C.W. Post Campus Welcomes Consul General of Luxembourg

Kenneth Mensing, Archivist, C.W. Post Campus Public Relations Office, Rita Langdon, Associate Provost/Director of Public Relations and Georges Faber, Consul General of Luxembourg in front of the dollhouse. It was here that the Luxembourg children posed to have their picture taken by their father Prince Felix in 1940.

At 3 a.m. on May 10, 1940 the Ducal family of Luxembourg fled their palace to escape the Nazi forces that were invading their country, which is located between Germany and France. After a harrowing journey through France and Spain the family reached Lisbon, Portugal on June 23. The family boarded the USS cruiser Trenton, which was sent especially for them by United States President Franklin D. Roosevelt.
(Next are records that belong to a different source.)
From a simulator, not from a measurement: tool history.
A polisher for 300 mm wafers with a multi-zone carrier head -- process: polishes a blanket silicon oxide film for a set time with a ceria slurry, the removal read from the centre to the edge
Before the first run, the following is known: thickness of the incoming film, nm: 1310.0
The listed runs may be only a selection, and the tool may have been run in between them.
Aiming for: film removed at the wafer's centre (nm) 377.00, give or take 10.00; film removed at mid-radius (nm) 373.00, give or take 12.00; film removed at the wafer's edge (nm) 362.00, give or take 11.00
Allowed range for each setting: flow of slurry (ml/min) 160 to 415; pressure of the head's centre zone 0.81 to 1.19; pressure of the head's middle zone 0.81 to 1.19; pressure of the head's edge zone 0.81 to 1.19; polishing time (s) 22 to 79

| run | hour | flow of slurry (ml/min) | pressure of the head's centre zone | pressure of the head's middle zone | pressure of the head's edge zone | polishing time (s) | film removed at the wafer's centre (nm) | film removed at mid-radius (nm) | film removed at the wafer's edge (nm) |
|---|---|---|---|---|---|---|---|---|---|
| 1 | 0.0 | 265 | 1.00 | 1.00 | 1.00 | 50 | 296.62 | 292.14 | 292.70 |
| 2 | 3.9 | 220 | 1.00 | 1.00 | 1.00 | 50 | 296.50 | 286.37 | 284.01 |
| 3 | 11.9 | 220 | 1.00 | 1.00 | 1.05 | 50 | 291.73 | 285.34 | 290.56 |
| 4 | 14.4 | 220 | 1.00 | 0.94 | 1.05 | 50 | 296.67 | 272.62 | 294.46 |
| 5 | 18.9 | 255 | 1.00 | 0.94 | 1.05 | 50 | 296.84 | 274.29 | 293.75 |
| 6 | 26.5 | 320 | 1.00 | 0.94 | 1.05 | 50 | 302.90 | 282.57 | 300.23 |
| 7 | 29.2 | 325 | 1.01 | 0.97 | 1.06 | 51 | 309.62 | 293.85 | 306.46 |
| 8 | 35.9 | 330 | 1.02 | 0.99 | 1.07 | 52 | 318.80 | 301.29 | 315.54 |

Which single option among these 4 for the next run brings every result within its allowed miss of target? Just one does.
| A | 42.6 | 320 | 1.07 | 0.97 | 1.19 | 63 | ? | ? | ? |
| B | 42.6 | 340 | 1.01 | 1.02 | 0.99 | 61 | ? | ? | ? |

Upon their arrival in Annapolis, Maryland on July 25, 1940 the Ducal family, which consisted of the Prince, Felix, and his six children were officially welcomed by the United States Chief of Protocol and Joseph E. Davies, the former U.S. Ambassador to Luxembourg (third husband of cereal heiress Marjorie Merriweather Post). As the family disembarked from the USS Trenton, the Luxembourg national anthem was played and canons fired 21 shots in their honor. The head of the Ducal family, reigning monarch Grand Duchess Charlotte, did not accompany the family to the United States; instead she traveled to England in order to establish a government-in-exile.

The family was brought directly to the White House where President Roosevelt welcomed them with a special luncheon. At 3 p.m. the family boarded a train bound for New York City. The family, (while still in Lisbon) were telegraphed by Marjorie Merriweather Post that Hillwood, her Long Island estate (today the C.W. Post Campus) would be available for them when they arrived in New York. Marjorie had become friends with Grand Duchess Charlotte prior to the outbreak of the Second World War during her third husband Joseph E. Davies’ term as U.S. ambassador to Luxembourg.

On October 4, 1940 Grand Duchess Charlotte flew from London to New York to be reunited with her family. On October 8, 1940 Grand Duchess Charlotte’s husband Prince Felix and son Prince Jean left New York to join the British army. The Grand Duchess then took her remaining children to Montreal, Canada.

Georges Faber, Consul General of Luxembourg, visited the C.W. Post Campus on April 20, 2004 to meet with Rita Langdon and Kenneth Mensing to discuss the family’s experiences on the estate that would become the C.W. Post Campus. This information will be included in a book on the history of the C.W. Post Campus that is being co-authored by Langdon and Mensing as part of the campus’s 50th birthday.